When the team behind a new expansion for “Grand Theft Auto Online” approached the veteran underground dance music DJ and producer the Black Madonna to contribute music and appear as a character in the game, she had one small request.
“She asked if it was possible if she could punch out a cop,” said Ivan Pavlovich, the music supervisor for the insanely popular video game franchise. “So our writers went in and figured it out. She’s spent 25 years in rave culture, and now she finally got to do it.”
A chance for digital comeuppance in the stylish, hyper-violent world of “GTA” was a perk of the job for the renowned DJs who appear in the “After Hours” update, released this week. But it’s also a sign that “Grand Theft Auto’s” long-standing reputation as a platform for music discovery is taking on new complexity in the streaming era.

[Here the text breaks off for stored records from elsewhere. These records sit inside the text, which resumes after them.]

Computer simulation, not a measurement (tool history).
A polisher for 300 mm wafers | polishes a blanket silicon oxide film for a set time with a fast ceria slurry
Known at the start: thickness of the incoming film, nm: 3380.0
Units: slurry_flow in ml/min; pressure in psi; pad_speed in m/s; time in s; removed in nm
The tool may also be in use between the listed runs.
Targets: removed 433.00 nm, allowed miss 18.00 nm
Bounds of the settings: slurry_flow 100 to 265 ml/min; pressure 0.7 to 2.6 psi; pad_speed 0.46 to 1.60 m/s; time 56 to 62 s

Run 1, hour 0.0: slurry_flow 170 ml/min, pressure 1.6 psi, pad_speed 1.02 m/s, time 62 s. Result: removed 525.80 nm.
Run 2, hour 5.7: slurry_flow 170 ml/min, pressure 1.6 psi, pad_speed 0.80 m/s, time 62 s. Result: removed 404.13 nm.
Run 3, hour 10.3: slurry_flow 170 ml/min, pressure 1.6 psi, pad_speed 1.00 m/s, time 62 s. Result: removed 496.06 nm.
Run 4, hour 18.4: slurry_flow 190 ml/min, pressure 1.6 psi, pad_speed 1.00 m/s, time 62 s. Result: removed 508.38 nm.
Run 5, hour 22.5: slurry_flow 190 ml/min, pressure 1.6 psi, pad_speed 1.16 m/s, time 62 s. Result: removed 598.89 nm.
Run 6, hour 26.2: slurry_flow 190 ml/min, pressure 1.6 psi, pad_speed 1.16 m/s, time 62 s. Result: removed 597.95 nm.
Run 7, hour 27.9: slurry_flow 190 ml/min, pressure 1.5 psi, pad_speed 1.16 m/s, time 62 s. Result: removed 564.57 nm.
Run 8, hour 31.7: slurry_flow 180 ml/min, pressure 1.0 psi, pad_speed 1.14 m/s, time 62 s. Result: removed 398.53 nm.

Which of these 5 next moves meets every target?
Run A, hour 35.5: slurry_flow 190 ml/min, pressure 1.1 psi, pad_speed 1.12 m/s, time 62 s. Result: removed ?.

“After Hours” is an online expansion to the multiplayer mode for 2013’s “Grand Theft Auto V,” a modern crime noir set in a barely fictional contemporary Los Angeles and Southern California (here known as Los Santos and San Andreas, respectively). The game shattered sales records for all types of media properties upon its release: It still holds the records as the fastest-selling piece of entertainment to hit $1 billion and the most profitable day-of-release entertainment product in history.
For sure, plenty of fans flocked to the game for its giddy nihilism and the mind-boggling expansiveness of its world. But ever since its inception, the game franchise (in which players spend much of their time driving around listening to the radio in between crime sprees) has also served a second role: as a kind of pre-Spotify, curated playlist for underground music.
“GTA V” and its subsequent spinoffs have handpicked radio stations from L.A. acts such as Frank Ocean and Flying Lotus (and Kenny Loggins manning the classic rock station); original music from Health, Off! and Tyler, the Creator; and score work from the German experimental act Tangerine Dream, among many others. The game’s music isn’t just a nice supplement to the destruction, it’s an essential part of its appeal.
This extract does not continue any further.